It amazes me that I'm always delighted when I install gentoo on a computer. Perhaps I ought to just remember how fulfilling gentoo is, and not ever be delighted again. However, I've decided that all good things in life are defined by a continual renewal of goodness.
It seems as though linux based distributions have penetrated far deeper into normal society than any Free Software zealot could have predicted 20 or even 10 years ago. Ubuntu's happy brown advent has pushed linux far outside of the once narrow niche of hard core computer geeks. As technological and informational proficiency spreads throughout society like a second order phase change, for once, cool follows from geek, and the penguin idol of the geeks transforms into guru of things cool and antarctic demagogue to the mases.
A computer that runs windows is like a brightly colored playpen. Once it starts up you can feel the protecting walls very close around you. You can pay many pretty dollars for small extension modules for your playpen, but there aren't many standard degrees of freedom, and they are very diminutive and well defined. However, all this appearance of safety in spite of microsoft's unquestioning contrary declaration is merely a padded plastic covering over cheaply riveted, thin aluminum bars. Frequently the mechanisms of the playpen break down and sometimes the whole structure can collapse inward leaving you crying because now you're tangled in a nylon net and you can't play with that one toy because you can't find it.

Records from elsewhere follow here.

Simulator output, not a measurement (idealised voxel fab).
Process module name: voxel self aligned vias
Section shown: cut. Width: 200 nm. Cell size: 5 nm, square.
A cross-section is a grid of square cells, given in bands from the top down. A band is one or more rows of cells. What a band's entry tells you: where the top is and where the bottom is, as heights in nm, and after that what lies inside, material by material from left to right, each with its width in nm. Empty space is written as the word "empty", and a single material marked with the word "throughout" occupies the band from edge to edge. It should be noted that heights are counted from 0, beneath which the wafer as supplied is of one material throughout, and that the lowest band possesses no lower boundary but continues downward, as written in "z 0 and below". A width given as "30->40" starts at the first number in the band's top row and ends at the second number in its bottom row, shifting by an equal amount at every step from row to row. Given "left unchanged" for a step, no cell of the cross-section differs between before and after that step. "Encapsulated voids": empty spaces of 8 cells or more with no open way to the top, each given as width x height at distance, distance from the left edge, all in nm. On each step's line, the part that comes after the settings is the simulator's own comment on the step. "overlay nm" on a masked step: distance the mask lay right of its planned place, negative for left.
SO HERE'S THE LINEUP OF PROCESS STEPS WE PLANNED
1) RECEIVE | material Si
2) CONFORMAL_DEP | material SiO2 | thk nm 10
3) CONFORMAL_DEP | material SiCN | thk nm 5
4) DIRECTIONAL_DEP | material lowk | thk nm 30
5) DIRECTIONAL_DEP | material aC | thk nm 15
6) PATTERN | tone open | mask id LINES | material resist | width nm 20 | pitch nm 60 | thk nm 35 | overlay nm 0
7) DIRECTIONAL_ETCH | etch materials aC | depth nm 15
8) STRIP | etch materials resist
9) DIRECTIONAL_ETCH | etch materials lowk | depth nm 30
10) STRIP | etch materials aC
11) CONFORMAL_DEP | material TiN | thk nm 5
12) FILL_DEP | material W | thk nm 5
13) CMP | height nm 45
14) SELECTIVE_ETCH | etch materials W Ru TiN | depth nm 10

Ubuntu is interesting because it makes a linux based software distribution (debian) appear like unto the playskool comfort of windows, except that it's not red, yellow, green, and blue, but various shades of brown. Ubuntu provides the same playpen safety of windows, except that it's bigger by default, and you can add on as many extension modules as you want. These modules might not be of the same professional appearance as the main desktop module, but the important difference is that with linux, you're not borne up by small aluminum bars, but rather a thoroughly engineered network of steel trusses, like a playpen on substantial stilts. Down below you can see the foundation. It reaches down into bedrock. That's the linux kernel. The substantial beams and pillars are the standard libraries and important software packages that have been supporting the world's heavy duty computing needs for years, decades even. Or they have been based on such software packages: linux, gcc, glibc, binutils, perl, python, gnome, kde, firefox, etc.
Going from windows to ubuntu is like going from ubuntu to gentoo. Gentoo comes in the mail in a box, and you have to assemble it yourself. It makes no arbitrary style or structural choices, you get to design your playpen however you want, and like ubuntu or any other linux distro you get to add onto and customize your extended playpen as much as you want. The difference is that gentoo makes customization so much easier. The liberating sensation one feels when moving from windows to ubuntu is repeated in equal magnitude when one moves from ubuntu to gentoo.
It's like working on your own car. Some people just take their car to a car repair shop, which will probably overcharge you and leave your car worse than it was before. Other people buy a manual from the local auto parts superstore. These manuals typically cover 3 car models through 5 model years, have very few low quality disassembly photographs from a car that doesn't even look like yours, and all of the hard stuff is sensibly cloaked by a few occult incantations of text, insomuch that you're either going to spend a lot of time figuring it out yourself by breaking it or you'll leave all the hard stuff for the experts. Gentoo is like having the manufacturer's service manual. It not only contains five volumes of copious detail on every aspect of the car but is also intelligible, because it is meant to be used.